As Scout and friends hold off the attacking Mexicans, World War Three breaks out, all over. Israel has become a superpower to oppose Russia, as conflicts escalate. Avner Glanzman quells the Texas/Mexico battle as the Israeli air force and warships arrive. There's a lot of extra stuff hinted at, such as a new American Civil War between the Southwestern States and "New America".
VP Bill Loper assassinates President Carver with a lethal injection, and it's all caught on tape, thanks to an Israeli hidden camera. But Carver wrote a love letter to Rosa Winter, before she died.
The biggest swerve arrives when Monday the Eliminator reveals he's part of the ancient order of Samothrace (a Greek island that had some mysterious religious pilgrimages in ancient history). They've been at war, literally forever, with the "Legion of Man"--- a counterpart EVIL secret society, of whom Bill Loper seems to be involved with.
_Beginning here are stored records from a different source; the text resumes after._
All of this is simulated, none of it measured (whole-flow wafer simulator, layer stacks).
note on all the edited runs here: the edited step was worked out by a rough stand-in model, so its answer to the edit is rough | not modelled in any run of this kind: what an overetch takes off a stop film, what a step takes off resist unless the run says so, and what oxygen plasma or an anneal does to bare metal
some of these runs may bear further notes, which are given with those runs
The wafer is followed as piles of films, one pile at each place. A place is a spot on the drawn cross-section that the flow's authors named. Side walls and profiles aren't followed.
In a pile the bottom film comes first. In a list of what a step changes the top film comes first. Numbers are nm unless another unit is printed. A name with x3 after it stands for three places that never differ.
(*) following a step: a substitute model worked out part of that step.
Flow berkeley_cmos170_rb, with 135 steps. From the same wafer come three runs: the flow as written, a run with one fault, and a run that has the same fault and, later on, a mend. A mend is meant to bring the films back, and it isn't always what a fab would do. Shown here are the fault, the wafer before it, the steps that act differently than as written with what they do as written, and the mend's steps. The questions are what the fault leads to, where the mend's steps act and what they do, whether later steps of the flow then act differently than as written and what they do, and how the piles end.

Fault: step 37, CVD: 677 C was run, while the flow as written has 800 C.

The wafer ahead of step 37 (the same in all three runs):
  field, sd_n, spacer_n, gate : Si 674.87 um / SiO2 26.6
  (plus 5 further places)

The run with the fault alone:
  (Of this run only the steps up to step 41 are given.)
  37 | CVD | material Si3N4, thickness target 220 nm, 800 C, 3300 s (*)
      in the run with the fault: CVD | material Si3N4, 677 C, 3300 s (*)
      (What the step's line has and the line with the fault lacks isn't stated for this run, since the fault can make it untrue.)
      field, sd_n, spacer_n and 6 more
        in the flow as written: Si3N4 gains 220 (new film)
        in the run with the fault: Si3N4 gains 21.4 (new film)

Using his Samothrace secret society contacts, Monday is able to use a space shuttle to fly him and Scout to Russia's Skybase 5-- the worst fear of 80's SDI scenarios, as it's a big satellite station armed with tons of nukes. Monday takes over Skybase 5, then sends a worldwide broadcast, ordering everybody to stand down. If not, he'll blow 'em to hell. WW3 doesn't necessarily end, but simmers into more traditional (non-nuclear) conflicts.
Pissed off at Monday and the current situation, Scout returns home and decides to disappear into the mountains, once more. But he'll be back, in about 6-8 months with "Scout: War Shaman", a new ongoing title, set roughly 10 years later. In the meantime, there are two mini-series to keep everyone engaged: "The Swords of Texas", and Rosa Winter in "New America".
So yeah, this is a very hard-hitting political and social allegory for the 80's. All the fears about Ronald Reagan, the Cold War and even extreme religious groups infiltrating the government. Even the secret society conspiracy that surrounded groups like the Free Masons is worked in. Everything's on display and, for the most part, it works. One thing I was curious about was the re-organized KKK as the "Knights of America", from the first few issues. There's a lot of "world building" in this final arc and it actually makes me want to track down the spin-off books, plus "War Shaman". Scout had almost become a supporting character in his own book, so it's good to take a break, do the spin-offs and come back in a bit.
Visually, Timothy Truman does a great job with his close-ups and military armaments. He gets better as the series rolls on. Some panels of the worldwide conflicts and armored columns seemed to be borrowed from real photographs with some sort of printing/copying process. But they're worked in well and when it comes time to actually draw, Truman nails it.
Oh, and Lone Star beer gets a few plugs in the final issues.
Overall, I think when the book focuses on Scout/Emanuel Santana, it works very well. Problems arise when it tries a little too hard with "world building"....plus the self-indulgent blues/New Disciples nonsense that really had nothing to do with Scout. If you're keeping score, this means the book starts off well and ends well (although, I could've done without Monday the Eliminator in the final arc... but he does fit the purpose of being an immortal eye-in-the-sky with nukes). So, I'll give this book/series a recommendation. You just have to be ready for the bumpy ride in the middle. It's also fun to read all the hippie editorials from the Eclipse crew.